Carrying signs reading “Black Workers Matter, McDonald’s” and chanting “We Believe That We Will Win,” workers in McDonald’s uniforms were carried away along with activists, clergy and community leaders following a two-hour sit-in at the governor’s office and the legislative chambers. The nonviolent direct action was part of a wave of Poor People’s Campaign protests against systemic racism that hit 35 state capitals and Washington, D.C., Monday.

“McDonald’s does everything it can to block people of color like me from getting higher wages,” said Ashley Bruce, a McDonald’s worker from Chicago who is paid $11 an hour and was arrested Monday. “I help McDonald’s make billions every year, but I’m paid so little I need government assistance to make ends meet. I’m going to continue doing whatever it takes until McDonald’s listens to our demand for $15 an hour and union rights.”

Earlier Monday, a delegation of McDonald’s workers from across the country converged in Chicago and delivered a letter to the company’s new downtown headquarters serving notice of their plans to join the Poor People’s Campaign nonviolent direct action at the state capital Monday afternoon. The letter detailed how McDonald’s perpetuates systemic racism in the U.S. by blocking raises for people of color.

“We are calling on McDonald’s – the world’s second-biggest private employer – to use its massive power and wealth to lift up people of color and our communities rather than keep us locked in poverty,” the letter reads.

The letter delivered to McDonald’s corporate offices documents the company’s aggressive lobbying against minimum wage increases, which disproportionately harms Black and Latino workers who are overrepresented in low-wage jobs. McDonald’s spends tens of millions on local, state and federal lobbying, and one of its top-ranking executives sits on the board of the National Restaurant Association, which fought to reverse a minimum wage increase passed in New York State, and is advocating to block a minimum wage increase passed by Black legislators in Birmingham, Alabama

The letter also outlines McDonald’s extensive record of harassment and discrimination against Black and Latino workers who have spoken up to challenge the company’s low wages. The letter cites McDonald’s illegal intimidation, surveillance and termination of workers who have gone on strike with the Fight for $15 over the past five years, and highlights the company’s multiyear collusion with the Memphis police department to stifle organizing by workers of color in the city demanding $15 an hour and union rights.
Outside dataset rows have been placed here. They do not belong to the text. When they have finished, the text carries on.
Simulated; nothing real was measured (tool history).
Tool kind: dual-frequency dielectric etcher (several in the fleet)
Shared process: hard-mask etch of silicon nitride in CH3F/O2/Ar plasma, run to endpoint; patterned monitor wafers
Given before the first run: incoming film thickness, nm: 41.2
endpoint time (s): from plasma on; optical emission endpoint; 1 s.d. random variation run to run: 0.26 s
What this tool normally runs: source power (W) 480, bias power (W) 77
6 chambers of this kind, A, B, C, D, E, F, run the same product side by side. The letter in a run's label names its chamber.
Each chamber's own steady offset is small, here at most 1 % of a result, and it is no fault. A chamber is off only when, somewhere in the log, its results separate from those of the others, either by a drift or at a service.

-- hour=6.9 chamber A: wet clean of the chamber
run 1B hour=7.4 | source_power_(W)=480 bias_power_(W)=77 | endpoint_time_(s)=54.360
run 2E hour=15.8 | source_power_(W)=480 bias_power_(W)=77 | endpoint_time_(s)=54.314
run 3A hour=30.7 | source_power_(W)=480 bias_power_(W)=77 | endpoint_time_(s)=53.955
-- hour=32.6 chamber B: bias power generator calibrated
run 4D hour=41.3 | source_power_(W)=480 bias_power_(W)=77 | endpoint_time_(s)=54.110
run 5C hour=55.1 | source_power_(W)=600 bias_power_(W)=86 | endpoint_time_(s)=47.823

The protest Monday marks the latest in an ongoing collaboration between the Fight for $15 and the Poor People’s Campaign. On April 4 – the 50th anniversary of the historic Memphis sanitation strike – fast-food workers announced they will join six weeks of nonviolent civil disobedience with the Poor People’s Campaign that began May 14 and will culminate in a massive march on the U.S. Capitol in Washington, D.C. on June 23. The unprecedented season of nonviolent direct action will include a week of protests beginning June 11 focused on raising wages and restoring the power of unions to fight inequality.

“We cannot end systemic racism in this country without holding companies like McDonald’s accountable for trapping people of color in poverty,” said the Rev. Dr. William Barber, co-chair of the Poor People’s Campaign: A National Call for Moral Revival. “The fast-food workers who are risking their livelihoods and demanding $15 an hour and the right to a union are fighting for a better future for all of us, and together our two movements will help lift people of all races out of poverty.”

The Fight for $15 has built deep ties with civil rights groups and leaders over the past five years. U.S. Rep. John Lewis joined Atlanta fast-food workers on a strike line in August 2013, encouraging them to, “Keep walking, keep marching, keep talking, keep pushing.” In the summer of 2014, the NAACP passed a resolution backing the Fight for $15; in the winter of 2015 Memphis sanitation workers who participated in the 1968 strike implored a gathering of fast-food workers at Dr. King’s church in Atlanta to keep fighting for $15 and union rights; and faith leaders of all stripes have echoed the workers’ moral argument for dignity on the job.

"Working Americans, no matter where we come from or what our color, are sick and tired of corporations like McDonald’s using their power to try to keep wages as low as possible,” said SEIU President Mary Kay Henry, who joined McDonald’s workers in the Fight for $15 at the Illinois statehouse. “It's time for McDonald's to stop looking at its cooks and cashiers as a cost to be minimized. McDonald’s can and should create the kind of jobs that pay people enough to raise their families and move our country forward together."

Workers have developed deep ties with the Movement for Black Lives and marched alongside activists calling for racial justice from Ferguson, Mo. to Baton Rouge, La, to Milwaukee, Wisc. In April 2017, workers in the Fight for $15 joined together with the Movement for Black Lives for a wave of “Fight Racism, Raise Pay” protests across the country. Members of the Memphis chapter of the Fight for $15 participated in the movement that led to the removal of Confederate monuments in the city late last year.